To do so, we can leverage two components in TrackMe:
TrackMe Flex Objects trackers, which can monitor SVC consumptions based on different patterns, and notably leverage Machine Learning to detect abnormal trends.
TrackMe Workload, which can monitor the consumption of SVC at the levels of scheduled searches.
Splunk generates SVC consumption metrics in the summary index:
Global SVC consumption:
index=summary source=splunk-svc
Detailed SVC consumption per consumer:
index=summary source=splunk-svc-consumer
TrackMe leverages these indicators and stores these as metrics into the TrackMe metric indexes, and can leverage basic logics or more advanced logics using Machine Learning Outliers detection.
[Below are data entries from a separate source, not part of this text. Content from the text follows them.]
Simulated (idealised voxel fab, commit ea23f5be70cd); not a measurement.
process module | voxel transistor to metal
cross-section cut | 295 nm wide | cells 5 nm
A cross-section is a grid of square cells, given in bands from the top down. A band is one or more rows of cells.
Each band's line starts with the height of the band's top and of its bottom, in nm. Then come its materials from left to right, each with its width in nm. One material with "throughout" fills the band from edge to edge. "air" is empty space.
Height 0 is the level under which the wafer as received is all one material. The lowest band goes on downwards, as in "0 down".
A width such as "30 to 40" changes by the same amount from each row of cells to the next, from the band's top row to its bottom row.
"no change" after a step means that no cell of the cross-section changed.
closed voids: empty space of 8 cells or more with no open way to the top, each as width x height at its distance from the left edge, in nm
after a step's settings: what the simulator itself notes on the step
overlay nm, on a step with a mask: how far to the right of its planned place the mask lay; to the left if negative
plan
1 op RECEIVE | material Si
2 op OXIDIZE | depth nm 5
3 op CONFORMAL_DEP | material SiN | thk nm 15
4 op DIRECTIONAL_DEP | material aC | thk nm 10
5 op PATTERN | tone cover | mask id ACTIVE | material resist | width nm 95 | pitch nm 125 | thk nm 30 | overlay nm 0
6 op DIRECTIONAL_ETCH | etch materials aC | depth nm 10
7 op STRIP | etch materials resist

TrackMe Flex trackers for Splunk Cloud SVC consumption
We will start by creating a dedicated Virtual Tenant for the purposes of tracking Splunk Cloud SVC consumption, we can use the UI and create a new Flex Object enabled tenant:
Or we can use the trackme custom command:
| trackme url="/services/trackme/v2/vtenants/admin/add_tenant" mode="post" body="{'tenant_alias':'splunk-cloud-svc','tenant_desc':'Splunk Cloud SVC monitoring','tenant_name':'splunk-cloud-svc','tenant_roles_admin':['trackme_admin'],'tenant_roles_power':['trackme_power'],'tenant_roles_user':['trackme_user'],'tenant_owner':'nobody','tenant_idx_settings':'{\'trackme_summary_idx\': \'trackme_summary\', \'trackme_audit_idx\': \'trackme_audit\', \'trackme_notable_idx\': \'trackme_notable\', \'trackme_metric_idx\': \'trackme_metrics\'}','tenant_outliers_set_state':'1','tenant_mloutliers':'1','tenant_cmdb_lookup':'1','tenant_default_priority':'medium','tenant_flx_enabled':1}"
Once the Virtual Tenant is created, we can leverage the TrackMe Flex object library and rely on the two out of the box Flex Object use cases to monitoring SVC:
Hint
TrackMe version 2.0.99
These two use cases were last updated in TrackMe 2.0.99, make sure you are using this version or later.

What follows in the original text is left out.